Old photographs of the French Naval base at Brest

Some years ago my wife and I visited Brest during one of our cruises. The town was badly damaged during the Second World War, but it has since been rebuilt and is a typical small French city. The main reason for the city’s existence is the large naval base that the French have had there for many years, and it was no surprise to find that it boasted a Naval Museum. During our visit a special photographic exhibition about the French Naval base was being held, and the following are some of the photographs that I was able to obtain copies of.

1878: The gunboat Voltigeur under construction.

1880: The cruiser Nielly prior to her launching. Of interest are the old wooden warships serving as hulks and the incomplete modern battleship that is sporting circular ‘huts’ over its as-yet-to-be-fitted main gun positions.

1891: The coastal defence battleship Furieux. The French build several of this class of ship as a counter to the Royal Navy’s larger battleships.

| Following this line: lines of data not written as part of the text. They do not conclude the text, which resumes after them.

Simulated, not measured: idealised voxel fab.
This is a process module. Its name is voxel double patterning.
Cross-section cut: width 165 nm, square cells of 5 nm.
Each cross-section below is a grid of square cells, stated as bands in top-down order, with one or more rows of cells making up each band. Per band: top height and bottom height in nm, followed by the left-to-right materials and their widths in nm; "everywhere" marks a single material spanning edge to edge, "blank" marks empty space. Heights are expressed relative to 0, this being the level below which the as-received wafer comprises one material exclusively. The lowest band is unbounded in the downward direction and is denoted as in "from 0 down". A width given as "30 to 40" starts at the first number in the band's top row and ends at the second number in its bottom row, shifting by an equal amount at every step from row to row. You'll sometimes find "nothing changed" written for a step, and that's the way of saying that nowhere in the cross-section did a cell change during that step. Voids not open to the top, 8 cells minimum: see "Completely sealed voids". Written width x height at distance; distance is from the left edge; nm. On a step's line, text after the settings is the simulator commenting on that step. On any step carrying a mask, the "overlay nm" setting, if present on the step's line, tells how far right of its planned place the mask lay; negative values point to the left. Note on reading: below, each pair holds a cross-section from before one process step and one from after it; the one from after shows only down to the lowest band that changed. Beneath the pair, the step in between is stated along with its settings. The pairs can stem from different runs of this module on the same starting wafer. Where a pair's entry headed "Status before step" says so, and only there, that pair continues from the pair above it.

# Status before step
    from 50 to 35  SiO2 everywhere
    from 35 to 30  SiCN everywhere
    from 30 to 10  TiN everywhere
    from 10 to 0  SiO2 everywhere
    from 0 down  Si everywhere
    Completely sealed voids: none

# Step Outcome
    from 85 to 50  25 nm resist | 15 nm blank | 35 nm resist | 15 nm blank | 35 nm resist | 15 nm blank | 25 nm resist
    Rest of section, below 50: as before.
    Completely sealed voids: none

1893: The launch of the battleship Charles Martel.

1893: The battleship Charles Martel being fitted out. One of its main guns is being lowered into position.

1893: The battleship Saint-Louis. She was a sister ship of the Gaulois and Charlemagne, and took part in the Dardanelles campaign. She remained in service – albeit as a hulk – until 1933!

1900: The submarine Espadon under construction.

1905: The old battleship Devastation. She was launched in 1879 and remained in service until 1922, although by then she was a training hulk. The tumblehome shape of the sides of her hull is very noticeable in this photograph.

1910: A close-up of part of the destroyer Bombarde.

1910: The dreadnought battleship Jean Bart under construction.

1911: The Jean Bart during her fitting out. She was renamed L’Ocean in 1937.


8 Comments on “Old photographs of the French Naval base at Brest”

  1. Conrad Kinch says:

    Now that is very interesting. I see what you mean about the tumble home. I had no idea subs were in service so early.

  2. Steven Page says:

    Great pictures. There should be a book full of these available somewhere,preferably in English;-)

  3. Is it any wonder that so many of us favor the “Pre-Dreadnought” period, where almost every ship was an experiment and so many were very individual in their appearance?

    — Jeff

  4. What a fascinating collection of photos.I particularly enjoy the wooden walls.Jeff I think you make an excellent point indeed that speaks for me certainly.

  5. Conrad Kinch,

    It is only by seeing the ships from astern or ahead that you can begin to appreciate the extent of the tumblehome that was used!

    Submarines (actually submersibles to be really nitpickingly accurate) had been around for quite a long time by 1900 … but they were still very much in their infancy. (Don't forget that Thorsten Nordenfelt had built two 'submarines' for the Ottomans in 1886/87.)

    I am glad that you found these photos as interesting as I did.

    All the best,


  6. Steven Page,

    I totally agree! I would certainly buy a copy if I could.

    All the best,


  7. Bluebear Jeff,

    I totally agree!

    The pre-dreadnoughts and later ironclads have such individuality that there is nothing about them – however ugly they might look – that is not attractive.

    All the best,


  8. Tradgardmastare,

    I would love to know how many wooden warships were still around and being used – albeit as auxiliaries – in the early 1900s. I suspect that it was quite a few.